The Scale of AI Power Demand
The numbers are staggering and continue to be revised upward. Global data center power consumption is expected to reach 96 GW by 2026, with AI operations consuming over 40% of that total. Worldwide, AI data centers' annual power consumption is projected to reach 90 TWh by 2026, roughly a tenfold increase from 2022 levels. Morgan Stanley forecasts US data center demand could reach 74 GW by 2028, with a projected shortfall of approximately 49 GW in available power access, meaning demand is growing far faster than the grid's ability to supply it.

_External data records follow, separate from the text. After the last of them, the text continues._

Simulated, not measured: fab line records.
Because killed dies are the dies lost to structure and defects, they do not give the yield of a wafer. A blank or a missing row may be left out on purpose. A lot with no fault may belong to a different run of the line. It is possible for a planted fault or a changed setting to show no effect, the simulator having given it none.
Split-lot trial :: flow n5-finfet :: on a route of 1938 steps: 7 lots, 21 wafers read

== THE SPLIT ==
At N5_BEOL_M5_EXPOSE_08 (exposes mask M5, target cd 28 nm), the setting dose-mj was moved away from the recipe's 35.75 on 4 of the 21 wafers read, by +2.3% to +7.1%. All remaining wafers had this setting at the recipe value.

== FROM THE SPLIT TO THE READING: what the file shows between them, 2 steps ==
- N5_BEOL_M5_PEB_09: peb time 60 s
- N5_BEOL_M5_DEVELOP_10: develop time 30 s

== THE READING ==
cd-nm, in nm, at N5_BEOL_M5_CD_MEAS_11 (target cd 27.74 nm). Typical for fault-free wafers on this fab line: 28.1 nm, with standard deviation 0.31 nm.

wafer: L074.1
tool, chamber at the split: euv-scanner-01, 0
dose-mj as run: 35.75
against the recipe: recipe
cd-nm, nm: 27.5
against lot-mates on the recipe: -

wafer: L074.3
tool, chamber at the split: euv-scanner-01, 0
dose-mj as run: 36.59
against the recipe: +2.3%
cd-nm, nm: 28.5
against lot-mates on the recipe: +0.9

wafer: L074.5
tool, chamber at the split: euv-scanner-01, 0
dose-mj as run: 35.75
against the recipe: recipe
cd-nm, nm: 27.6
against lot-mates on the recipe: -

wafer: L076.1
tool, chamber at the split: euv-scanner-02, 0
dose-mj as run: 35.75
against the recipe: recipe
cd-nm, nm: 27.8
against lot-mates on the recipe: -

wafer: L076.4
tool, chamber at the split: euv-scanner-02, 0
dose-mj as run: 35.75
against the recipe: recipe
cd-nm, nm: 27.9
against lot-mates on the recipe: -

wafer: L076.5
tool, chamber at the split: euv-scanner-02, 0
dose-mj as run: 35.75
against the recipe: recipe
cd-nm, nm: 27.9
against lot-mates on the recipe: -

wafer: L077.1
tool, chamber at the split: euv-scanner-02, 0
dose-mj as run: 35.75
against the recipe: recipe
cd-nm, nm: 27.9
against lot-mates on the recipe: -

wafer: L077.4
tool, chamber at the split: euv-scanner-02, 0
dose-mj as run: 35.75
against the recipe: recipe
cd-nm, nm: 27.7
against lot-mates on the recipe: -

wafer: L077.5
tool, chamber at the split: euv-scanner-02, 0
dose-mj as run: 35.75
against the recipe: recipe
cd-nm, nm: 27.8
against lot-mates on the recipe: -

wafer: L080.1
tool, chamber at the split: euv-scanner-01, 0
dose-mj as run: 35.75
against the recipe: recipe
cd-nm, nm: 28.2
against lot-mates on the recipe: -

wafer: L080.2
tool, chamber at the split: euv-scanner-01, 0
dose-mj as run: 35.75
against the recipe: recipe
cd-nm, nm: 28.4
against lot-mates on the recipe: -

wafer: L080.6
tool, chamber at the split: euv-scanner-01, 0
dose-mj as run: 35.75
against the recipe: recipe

The capital investment is equally massive. Hyperscalers (Microsoft, Amazon, Google, Meta) plan to spend nearly $700 billion on data center projects in 2026 alone, a figure that has stunned even energy industry participants accustomed to large capital programs. Goldman Sachs estimates approximately $720 billion will need to be spent on US grid upgrades through 2030 to accommodate the new load. The combined investment in data centers and supporting power infrastructure could exceed $3 trillion over the next decade.
How Hyperscalers Are Sourcing Power
The hyperscaler approach to power procurement has evolved rapidly from simply buying renewable energy certificates (RECs) to signing complex, long-term power agreements that are driving real asset investment.
Nuclear deals. The most headline-grabbing development has been hyperscaler investment in nuclear power. Microsoft signed a 20-year PPA to restart the 835 MW Three Mile Island Unit 1, with Constellation investing approximately $1.6 billion in refurbishments (plus a $1 billion DOE loan), targeting 2028 operations. Google and Kairos Power executed the first US corporate small modular reactor (SMR) fleet deal for 500 MW, with initial reactors targeted for 2030. Meta signed a 20-year agreement with Constellation Energy for nuclear power from the Clinton Power Station in Illinois and issued an RFP for 1-4 GW of new nuclear capacity. Google also pursued the restart of the Duane Arnold Nuclear Power Plant in Iowa, targeting 2028-2029.
Natural gas generation. While nuclear gets the headlines, natural gas is doing the heavy lifting in the near term. Gas plants can be permitted and built within 2-3 years, compared to 5-10+ years for new nuclear. ExxonMobil outlined plans in late 2024 to build a 1.5 GW gas-fired facility dedicated to data center power supply. Smaller gas-fired data center projects (like the Prometheus site in Ohio) are coming online in 2026. The NRG/LS Power and Constellation/Calpine deals were both driven by the strategic value of existing natural gas generation fleets in serving data center demand.
Renewables and novel technologies. Microsoft has surpassed Amazon as the largest corporate buyer of clean power, with 40 GW contracted as of September 2025. Google invested $4 billion in Arkansas solar projects in partnership with Entergy. Microsoft also signed a pioneering agreement to purchase fusion power from Helion Energy by 2028. Google backed Fervo Energy's next-generation geothermal plants in Nevada and Utah. While these contracts diversify the power mix, they cannot fully replace the need for firm, dispatchable generation (gas and nuclear) that provides 24/7 reliability.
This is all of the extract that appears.